Philip McClarence

Posted on Apr 24

Reading PostgreSQL EXPLAIN and EXPLAIN ANALYZE Output

#database #performance #postgres #tutorial

Every PostgreSQL performance conversation eventually lands on a question that sounds trivial: what does this EXPLAIN mean? The output is almost readable. There are node names in English, numbers that look familiar, and enough structure that you can guess at the intent. But if you're guessing, you're going to miss the signal that actually matters — and the difference between a plan that returns in 0.3 ms and one that returns in 400 ms is often one line of EXPLAIN output that looks like boilerplate.

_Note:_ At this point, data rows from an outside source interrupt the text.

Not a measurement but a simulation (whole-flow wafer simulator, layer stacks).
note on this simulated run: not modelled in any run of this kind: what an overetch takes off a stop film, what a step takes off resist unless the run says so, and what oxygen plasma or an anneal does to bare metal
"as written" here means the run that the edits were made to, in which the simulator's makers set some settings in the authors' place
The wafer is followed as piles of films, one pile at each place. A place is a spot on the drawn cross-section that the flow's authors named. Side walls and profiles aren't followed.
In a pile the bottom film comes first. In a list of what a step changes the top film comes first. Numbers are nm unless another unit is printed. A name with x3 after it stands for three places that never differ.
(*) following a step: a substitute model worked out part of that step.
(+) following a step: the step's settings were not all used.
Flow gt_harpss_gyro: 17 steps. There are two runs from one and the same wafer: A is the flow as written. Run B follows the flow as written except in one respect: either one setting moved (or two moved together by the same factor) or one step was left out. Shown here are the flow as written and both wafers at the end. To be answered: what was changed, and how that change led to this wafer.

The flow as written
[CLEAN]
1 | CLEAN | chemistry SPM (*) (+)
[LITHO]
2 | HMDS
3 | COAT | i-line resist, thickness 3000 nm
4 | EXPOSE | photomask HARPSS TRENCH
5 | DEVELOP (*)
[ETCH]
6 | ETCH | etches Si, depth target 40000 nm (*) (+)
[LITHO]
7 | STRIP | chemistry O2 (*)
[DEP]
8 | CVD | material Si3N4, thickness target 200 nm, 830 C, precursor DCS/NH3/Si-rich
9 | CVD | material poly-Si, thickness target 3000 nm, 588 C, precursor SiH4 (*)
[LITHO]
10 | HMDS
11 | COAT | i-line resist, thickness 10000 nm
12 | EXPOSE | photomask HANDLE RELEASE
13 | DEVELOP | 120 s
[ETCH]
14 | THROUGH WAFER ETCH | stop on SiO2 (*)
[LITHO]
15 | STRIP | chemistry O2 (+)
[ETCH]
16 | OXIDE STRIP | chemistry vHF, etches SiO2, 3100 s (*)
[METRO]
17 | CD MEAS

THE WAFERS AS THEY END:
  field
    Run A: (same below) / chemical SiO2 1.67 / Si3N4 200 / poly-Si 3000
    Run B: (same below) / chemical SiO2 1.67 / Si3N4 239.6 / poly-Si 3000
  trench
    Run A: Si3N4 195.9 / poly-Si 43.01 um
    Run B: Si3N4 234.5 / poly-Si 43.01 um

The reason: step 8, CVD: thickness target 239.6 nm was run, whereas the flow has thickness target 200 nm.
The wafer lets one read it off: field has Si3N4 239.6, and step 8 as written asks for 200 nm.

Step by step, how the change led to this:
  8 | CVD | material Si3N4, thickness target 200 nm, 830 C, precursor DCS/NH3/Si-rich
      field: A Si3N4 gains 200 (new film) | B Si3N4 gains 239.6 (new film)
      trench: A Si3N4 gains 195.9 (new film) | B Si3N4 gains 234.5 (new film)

This article is a systematic walk through how to read an EXPLAIN plan on PostgreSQL 17, using real output captured from a live database. By the end you should be able to look at a plan, identify what each node is doing and why, spot the three places where things usually go wrong, and articulate in one sentence why the query is slow — or whether it's actually fine and something else is wrong.

This is part of the Complete Guide to PostgreSQL SQL Query Analysis & Optimization series.

EXPLAIN vs EXPLAIN ANALYZE vs EXPLAIN (ANALYZE, BUFFERS)

The three variants you'll use in practice:

EXPLAIN — asks the planner what it would do, without running the query. Fast (milliseconds), safe for expensive queries, but every number is an estimate. Useful for "how expensive does the planner think this is?" and "did my new index change the plan shape?"

EXPLAIN ANALYZE — actually runs the query and reports what happened. You get both the planner's estimates and the real measured results, side by side. Use this in development and staging; use it on production only after thinking about the cost. Three warnings: (1) EXPLAIN ANALYZE on an INSERT/UPDATE/DELETE will execute the DML — wrap in a BEGIN; ... ROLLBACK; if you don't want the side effects. (2) The query runs end-to-end, so a slow query is slow again, and any locks it takes are held for real. (3) ANALYZE pulls rows into the buffer cache and may evict other working-set pages; running it on a busy production system can perturb the performance of the exact thing you're measuring. On hot-path queries, prefer capturing a representative plan via auto_explain or an EXPLAIN visualiser in a monitoring tool rather than running EXPLAIN ANALYZE ad-hoc under load.

EXPLAIN (ANALYZE, BUFFERS, VERBOSE, SETTINGS) — the version you should default to. BUFFERS adds per-node cache-hit/read/dirtied counts and must still be specified explicitly; EXPLAIN ANALYZE on its own does not include buffer statistics. VERBOSE adds the output column list at each node (useful for spotting why indexes aren't being chosen). SETTINGS reports any non-default planner knobs that might be influencing the plan.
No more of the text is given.